Copps and Clyburn both endorsed FCC Chairman Julius Genachowski’s proposal to reclassify broadband as a telecom service under Title II of the Telecom Act. “It’s calling an apple an apple,” Copps said. He and Clyburn also stressed the importance of net neutrality for all Internet products. It’s not about regulating the content on the Internet, Clyburn emphasized. Franken, who recently has been active supporter of net neutrality, concurred: “I believe net neutrality is the First Amendment issue of our time."

Copps said some broadcasters, particularly those of the smaller, independent variety, do “an excellent job” serving the public interest and informing communities. But the FCC has made it “awfully difficult for such broadcasters to survive in the newly concentrated environment,” he said. He slammed broadcasters for taking free spectrum in the interest of the public good and failing to live up to their promises. He also criticized the cable industry’s programming and consumer bills. The FCC took the industry’s word too quickly in both cases and it should stop doing so, he said.

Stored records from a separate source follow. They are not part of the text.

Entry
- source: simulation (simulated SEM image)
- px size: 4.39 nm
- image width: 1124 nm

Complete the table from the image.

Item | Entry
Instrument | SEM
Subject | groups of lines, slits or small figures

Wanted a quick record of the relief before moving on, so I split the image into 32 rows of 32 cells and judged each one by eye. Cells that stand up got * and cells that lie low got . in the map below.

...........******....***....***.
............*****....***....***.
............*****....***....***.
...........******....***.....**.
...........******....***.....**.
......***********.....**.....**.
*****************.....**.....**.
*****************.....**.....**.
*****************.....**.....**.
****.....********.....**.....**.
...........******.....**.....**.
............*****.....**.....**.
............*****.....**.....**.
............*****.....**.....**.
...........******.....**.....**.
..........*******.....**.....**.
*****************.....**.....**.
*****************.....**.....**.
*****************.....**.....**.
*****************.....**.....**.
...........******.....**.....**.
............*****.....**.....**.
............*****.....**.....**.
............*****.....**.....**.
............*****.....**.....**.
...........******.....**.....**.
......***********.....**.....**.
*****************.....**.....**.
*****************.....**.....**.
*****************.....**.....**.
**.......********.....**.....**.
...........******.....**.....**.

"The Verizon-Google Gaggle wants to build a world of private Internets that would vastly diminish the centrality of the Internet that you and I know,” Copps said. “Deal-making between big Internet players isn’t policymaking for the common good,” he said. “They want a tiered Internet. ‘Managed services’ is what they call this. ‘Gated communities for the Affluent’ is what I call them.” “Any proposal that treats fixed and mobile broadband differently would be impossible for me to support,” Clyburn declared, citing the increasing number of minorities accessing the Web from wireless devices.

"We can’t let companies write the rules that we the people are supposed to follow. Because if that happens those rules will be written only to protect corporations,” Franken said. He urged the FCC to oppose any efforts to undermine net neutrality and to impede the flow of information online. Franken also urged blocking the proposed Comcast-NBC merger, citing the negative evidence of the impact of media consolidation on the marketplace of ideas. “It is about nothing less than the future of all communications and democracy itself. … As goes the Internet goes journalism, education, entertainment, community engagement, innovation and our economy,” Silver said.

It’s absolutely critical that Chairman Genachowski act before the mid-term election and “make good on President Obama’s promise to the American people to preserve and protect net neutrality,” Silver told us Friday. “If he fails to act immediately, he will betray the President, he will betray his own legacy at the FCC, and he will betray the American people,” he said. Free Press plans to have up to two gatherings before the mid-term election, he said.